This sounds as if it could be the same card as is supplied with the Artec
AT12 scanner. Here is the message I sent to SANE-Devel recently about
this. I have updated it slightly since then. If you get this card to work,
do please tell me!


On Thu, 18 Mar 1999, Christoph Doerbeck A242369 wrote to sane-devel:

 I apologize for asking this question again, because I've seen it asked
 many times on this list, but a buddy of mine bought a UMAX 1220S and
 received a dtc scsi adapter with it
 should it work with linux?

The card that comes with the Artec AT12 scanner is similar if not
identical. According to the Windoze98 device manager it is called a
DTC3181X/3151X. The chip on it bears the letters DTCT436P. It has two
jumpers. 

Domex's web site (www.domex.com.tw or www.domexusa.com but NOT
www.domex.com) doesn't list this board, but does list a board called
DMX3181LE which I suspect is identical to mine and probably to yours too.
They do not provide a Linux driver for this board (although they do for
some of their PCI SCSI cards). They provide a short FAQ which explains
what the jumpers do (sort of...). One jumper switches between plug-n-play
and plug-n-run mode. I don't know what this means: my card is set to
plug-n-run. For the other jumper I quote:

J2 1-2: OFF 1WS ( One Wait State means CPU waiting one CLK to process
peripheral devices) *

1-2: ON 0WS (Zero Wait State means CPU waiting zero CLK to process
peripheral devices )

The default setting is 1WS: I don't know what this means either. I'd be
grateful if someone could enlighten me!

If this doesn't sound like your card, please ignore the rest of this
message. 

===

In my experience, you can't get these cards to work with kernel 2.0.34 but
you can with 2.2.1. You have to compile the kernel with generic NCR5380
scsi support and use the boot prompt argument dtc3181e=0x2c0,0. (This is
the bit that you need to know. Just turning on all the SCSI devices will
NOT work).

I still have not got my AT12 working well: it does one scan at most and
then refuses to respond. I don't know if this is a SANE problem or a SCSI
driver problem. I suspect the latter as other AT12 users can use SANE and
they are usually using other SCSI cards.  

Other features:  

(*) The card is always detected at bootup.  
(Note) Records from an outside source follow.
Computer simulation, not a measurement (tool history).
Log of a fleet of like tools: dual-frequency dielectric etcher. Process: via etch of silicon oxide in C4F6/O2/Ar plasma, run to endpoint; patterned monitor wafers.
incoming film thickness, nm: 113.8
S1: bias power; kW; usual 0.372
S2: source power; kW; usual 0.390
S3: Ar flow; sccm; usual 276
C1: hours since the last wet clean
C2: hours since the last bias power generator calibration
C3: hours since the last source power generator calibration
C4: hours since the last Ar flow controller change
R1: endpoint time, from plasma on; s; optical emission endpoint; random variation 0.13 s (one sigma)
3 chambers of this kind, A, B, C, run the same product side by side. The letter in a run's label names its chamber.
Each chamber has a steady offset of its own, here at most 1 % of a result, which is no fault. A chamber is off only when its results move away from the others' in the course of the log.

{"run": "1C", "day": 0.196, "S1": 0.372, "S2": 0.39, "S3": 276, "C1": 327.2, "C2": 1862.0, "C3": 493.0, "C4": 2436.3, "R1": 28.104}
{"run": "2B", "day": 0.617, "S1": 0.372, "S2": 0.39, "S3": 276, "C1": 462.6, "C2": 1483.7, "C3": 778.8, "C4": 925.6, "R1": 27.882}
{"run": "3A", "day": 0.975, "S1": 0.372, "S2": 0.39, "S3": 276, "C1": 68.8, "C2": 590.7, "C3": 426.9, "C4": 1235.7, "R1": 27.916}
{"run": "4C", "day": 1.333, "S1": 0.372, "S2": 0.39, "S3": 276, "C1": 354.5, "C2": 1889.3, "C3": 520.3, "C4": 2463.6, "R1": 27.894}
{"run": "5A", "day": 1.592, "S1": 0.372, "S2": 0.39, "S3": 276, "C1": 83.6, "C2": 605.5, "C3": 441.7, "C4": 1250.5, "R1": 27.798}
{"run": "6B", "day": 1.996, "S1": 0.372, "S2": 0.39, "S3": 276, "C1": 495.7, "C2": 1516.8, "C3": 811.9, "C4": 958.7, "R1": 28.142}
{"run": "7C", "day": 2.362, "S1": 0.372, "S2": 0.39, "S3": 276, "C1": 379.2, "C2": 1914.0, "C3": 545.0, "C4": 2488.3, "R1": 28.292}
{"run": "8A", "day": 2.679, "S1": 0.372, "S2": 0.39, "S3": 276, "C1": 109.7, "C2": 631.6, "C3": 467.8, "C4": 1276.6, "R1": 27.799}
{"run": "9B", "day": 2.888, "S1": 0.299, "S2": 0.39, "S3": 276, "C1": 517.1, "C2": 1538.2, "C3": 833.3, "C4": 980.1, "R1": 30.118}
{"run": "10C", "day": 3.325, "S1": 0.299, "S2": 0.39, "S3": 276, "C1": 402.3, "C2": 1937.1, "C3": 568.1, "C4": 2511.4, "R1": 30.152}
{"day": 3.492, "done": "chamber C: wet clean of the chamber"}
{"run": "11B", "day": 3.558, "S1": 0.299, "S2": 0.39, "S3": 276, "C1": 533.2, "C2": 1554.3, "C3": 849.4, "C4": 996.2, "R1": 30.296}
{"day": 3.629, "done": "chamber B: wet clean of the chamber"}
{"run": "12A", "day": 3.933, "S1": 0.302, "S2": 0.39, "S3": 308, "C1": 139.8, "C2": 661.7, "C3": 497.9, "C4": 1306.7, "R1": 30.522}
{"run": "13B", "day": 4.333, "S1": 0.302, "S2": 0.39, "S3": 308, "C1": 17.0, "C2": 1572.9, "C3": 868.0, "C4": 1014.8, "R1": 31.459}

(*) The scanner is only detected if it is turned on on at bootup. you
can't turn it on later and do something like

echo   scsi   add-single-device   2   0   5  0   /proc/scsi/scsi

to add the scanner 

(*) If the scanner has been detected and you then turn it off, the machine
locks up solid and requires use of the Microsoft button to restart it. 

I wondered at one time  if it would be better to use a kernel module for
the scsi support.  I tried this and it does allow you to turn off the
scanner without immediately locking up the machine. A lock-up does,
however, occurr (IIRC) if you try to unload the kernel modules.  

Do please report whether your card is the same as I describe and whether
you succeed in getting it to work.

HTH!

Hugh


==
Hugh C. Pumphrey, Dept. of -| Tel. 0131-650-6026,Fax:0131-650-5780
Meteorology, Univ. of Edinburgh | Replace 0131 with +44-131 if outside U.K
EDINBURGH EH9 3JZ, Scotland | Email [EMAIL PROTECTED]
==P=l=e=a=s=e==N=o=t=e==t=h=e==N=e=w==F=A=X==N=u=m=b=e=r==



Re: UMAX 1220S, SCSI card (436P?)

1999-04-27 Thread Jonathan Guthrie
On Mon, 26 Apr 1999, joost witteveen wrote:

 So, does anyone know if the UMAX Astra 1220 S also works with
 a normal SCSI card? (If so, I'll just buy one of those).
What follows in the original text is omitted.